By USGBC MA Communications
SMMA is excited to announce that one of the 2017 Nobel Laureates in Physics is none other than Rainer Weiss, a professor at the Massachusetts Institute of Technology, and former SMMA client. In 1997 SMMA took on a laboratory relocation project for MIT and Weiss's Laser Interferometer Gravitational-wave Observatory (LIGO) team. Their former location at MIT's Radiation Lab Bulding #23, now the Historic MIT Radiation Lab Plaque, was set to be demolished and re-designed by architect Frank Gehry, leaving Weiss and his team searching for new lab space.
Radiation Lab #23 was set inside of an old mill-style building dating as far back as World War II. With top secret radar research being conducted there at the time, the building was not efficient enough to meet the needs of the researchers. When it was decided that an artificial intelligence lab would go in its place, LIGO lab ended up relocating to Albany Street inside of the MIT Plasma Science and Fusion Center.
The SMMA team for the project, made up of Ara Krafian, Phil Poinelli, Parker Symmes, Mark O'Brien, Mike Powers, Paul Livernois, and Richard Croswell, consistently met with researchers in order to understand the needs of the lab, and properly fit out the space with the equipment necessary for gravitational-wave research.
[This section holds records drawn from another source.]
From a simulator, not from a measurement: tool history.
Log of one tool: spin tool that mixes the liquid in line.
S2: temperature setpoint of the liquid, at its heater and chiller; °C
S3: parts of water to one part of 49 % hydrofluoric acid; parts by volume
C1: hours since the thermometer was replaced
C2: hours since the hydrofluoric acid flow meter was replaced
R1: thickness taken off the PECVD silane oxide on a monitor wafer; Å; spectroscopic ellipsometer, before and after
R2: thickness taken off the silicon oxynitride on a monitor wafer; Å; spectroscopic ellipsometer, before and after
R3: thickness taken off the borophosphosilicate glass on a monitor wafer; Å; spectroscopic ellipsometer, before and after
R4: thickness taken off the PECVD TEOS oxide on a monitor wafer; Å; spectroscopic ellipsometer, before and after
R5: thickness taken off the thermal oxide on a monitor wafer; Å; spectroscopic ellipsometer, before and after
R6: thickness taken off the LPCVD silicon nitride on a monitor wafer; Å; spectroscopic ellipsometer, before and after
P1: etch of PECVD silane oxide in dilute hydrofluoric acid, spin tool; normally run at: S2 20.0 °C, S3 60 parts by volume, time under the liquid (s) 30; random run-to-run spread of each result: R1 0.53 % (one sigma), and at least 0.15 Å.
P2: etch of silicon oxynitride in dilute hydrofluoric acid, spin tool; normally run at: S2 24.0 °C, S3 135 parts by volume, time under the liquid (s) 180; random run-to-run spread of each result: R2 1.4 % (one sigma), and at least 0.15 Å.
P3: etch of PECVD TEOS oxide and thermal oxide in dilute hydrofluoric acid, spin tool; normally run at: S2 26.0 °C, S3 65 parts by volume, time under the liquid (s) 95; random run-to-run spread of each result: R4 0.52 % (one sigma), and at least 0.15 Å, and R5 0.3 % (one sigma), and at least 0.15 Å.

“The biggest challenge in this project was vibration control, especially with there being a train spur on the opposite side of the building,” explained Phil Poinelli, FAIA, ALEP, LEED AP, and MCPPA. “The trains that used to run through were freight trains serving East Cambridge, so it was important for us to create the kind of isolation necessary for a piece of equipment (such as the interferometer) that could be disturbed by outside vibration.”
In 2016 Weiss was also awarded the Special Breakthrough Prize in Fundamental Physics, the Gruber Prize in Cosmology, the Shaw Prize in Astronomy, and the Kavli Prize in Astrophysics for his shared work with Ronald Drever and Kip S. Thorne, co-founders of LIGO.